Gary Jacob
Attend an evening with Andre Agassi
Didier Drogba wants to leave Stamford Bridge as soon as possible. The Ivory Coast striker has levelled a damning critique of the spirit in the club, complaining bitterly that something has been lost since the departure last month of José Mourinho as manager.
Drogba was reportedly in tears when Mourinho said his emotional farewells, prompting fears that the forward would be the first in an exodus of players that could destabilise the Barclays Premier League club. Drogba performed an about-turn last week when he reaffirmed his commitment, but now he has shifted again.
The loss of last season’s leading scorer will be viewed as a significant blow to the club, who trail Arsenal, the leaders, by seven points having played a game more and have struggled up front this term. Chelsea have scored only eight goals in nine league matches and cannot seem to rekindle the best from Andriy Shevchenko.
Drogba has said that he plans to leave, but is interested in moving only to AC Milan, Inter Milan, Barcelona or Real Madrid, with Marseilles, his former club, also a possibility. He will turn 30 in March and is under contract until 2010, having signed a new four-year deal a year ago.
“I want to leave Chelsea,” he said in France Football today. “I have now come to the stage where I feel I have nothing else here [at Chelsea]. I am ready to see elsewhere. My decision has been taken. Nothing can keep me here any longer. I know now my intention is to leave and I won’t go back on this decision.”
Drogba showed power and poise in scoring the winning goal away to Valencia in the Champions League last month. It was his second goal of the campaign, after ending last season with 33 goals, the highest total for a Chelsea player since Kerry Dixon in 1984-85, and that despite spending most of the campaign without a strike partner or wingers to serve him.
“I have to get a change of scenery,” he said. “Since the day I arrived, I wanted to leave Chelsea and then again every summer. It took me some time to fall in love with Chelsea, but now I believe it’s time to move on to something else.”
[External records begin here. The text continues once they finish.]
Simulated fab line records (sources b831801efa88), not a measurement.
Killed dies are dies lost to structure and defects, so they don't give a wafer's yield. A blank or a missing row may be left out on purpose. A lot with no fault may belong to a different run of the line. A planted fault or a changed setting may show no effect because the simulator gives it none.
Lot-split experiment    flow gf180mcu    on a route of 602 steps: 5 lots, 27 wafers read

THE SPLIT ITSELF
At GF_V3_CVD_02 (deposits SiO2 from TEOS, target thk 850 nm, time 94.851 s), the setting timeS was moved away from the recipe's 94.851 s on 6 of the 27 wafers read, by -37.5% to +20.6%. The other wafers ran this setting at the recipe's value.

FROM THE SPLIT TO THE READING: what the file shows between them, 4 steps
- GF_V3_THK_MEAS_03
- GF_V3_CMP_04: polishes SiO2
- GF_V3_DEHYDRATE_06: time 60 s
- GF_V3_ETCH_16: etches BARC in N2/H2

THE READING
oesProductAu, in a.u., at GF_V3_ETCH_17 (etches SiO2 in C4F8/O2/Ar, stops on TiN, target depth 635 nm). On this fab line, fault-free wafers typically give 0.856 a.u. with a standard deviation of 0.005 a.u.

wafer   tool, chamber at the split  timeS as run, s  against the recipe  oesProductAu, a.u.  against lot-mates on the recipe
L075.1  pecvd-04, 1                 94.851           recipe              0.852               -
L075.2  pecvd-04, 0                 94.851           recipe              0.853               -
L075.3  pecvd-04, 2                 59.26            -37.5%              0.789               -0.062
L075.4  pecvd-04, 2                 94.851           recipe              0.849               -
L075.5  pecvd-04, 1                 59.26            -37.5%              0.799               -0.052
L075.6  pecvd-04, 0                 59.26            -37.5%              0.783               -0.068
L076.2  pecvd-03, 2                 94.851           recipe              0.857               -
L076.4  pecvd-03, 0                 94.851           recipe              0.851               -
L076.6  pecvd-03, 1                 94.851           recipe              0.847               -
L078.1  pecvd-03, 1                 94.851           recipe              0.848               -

The striker was known to be close to Mourinho, but he had said that he was willing to work with Avram Grant, the Portuguese’s successor as first-team coach. “The problem is that something has been broken with Chelsea,” he said. “The damage has been big in the dressing-room because we know now what happened and who caused Mourinho’s departure. Nothing can stop me from leaving now.”
Drogba has said that he will sit down with his agent to discuss the options and added that it makes no difference that Chelsea have pencilled in Ronaldinho, of Barcelona, and Kaká, of AC Milan, as their primary targets in the transfer window next summer.
“I will make everything clear to them,” Drogba said. “I know that Ronaldinho and Kaká are said to be coming here next season, but it will not change my desire to move. My dream is to win the Calcio, the Italian Cup or the Copa del Rey. I need new challenges, new horizons and these two countries really appeal to me.
“I need a club with whom I’d be ready to break my leg to win. I want to get back to playing with butterflies in my stomach for a club who make me dream. For me, there aren’t 50 clubs who could stimulate this sort of passion, just four: AC Milan, Inter, Barça and Real. Plus Marseilles. They have to sparkle.”
Chelsea have said that they hope Drogba will honour his contract. “As a top professional, we are sure Didier is committed to Chelsea and intends to honour that contract,” the club said in a statement.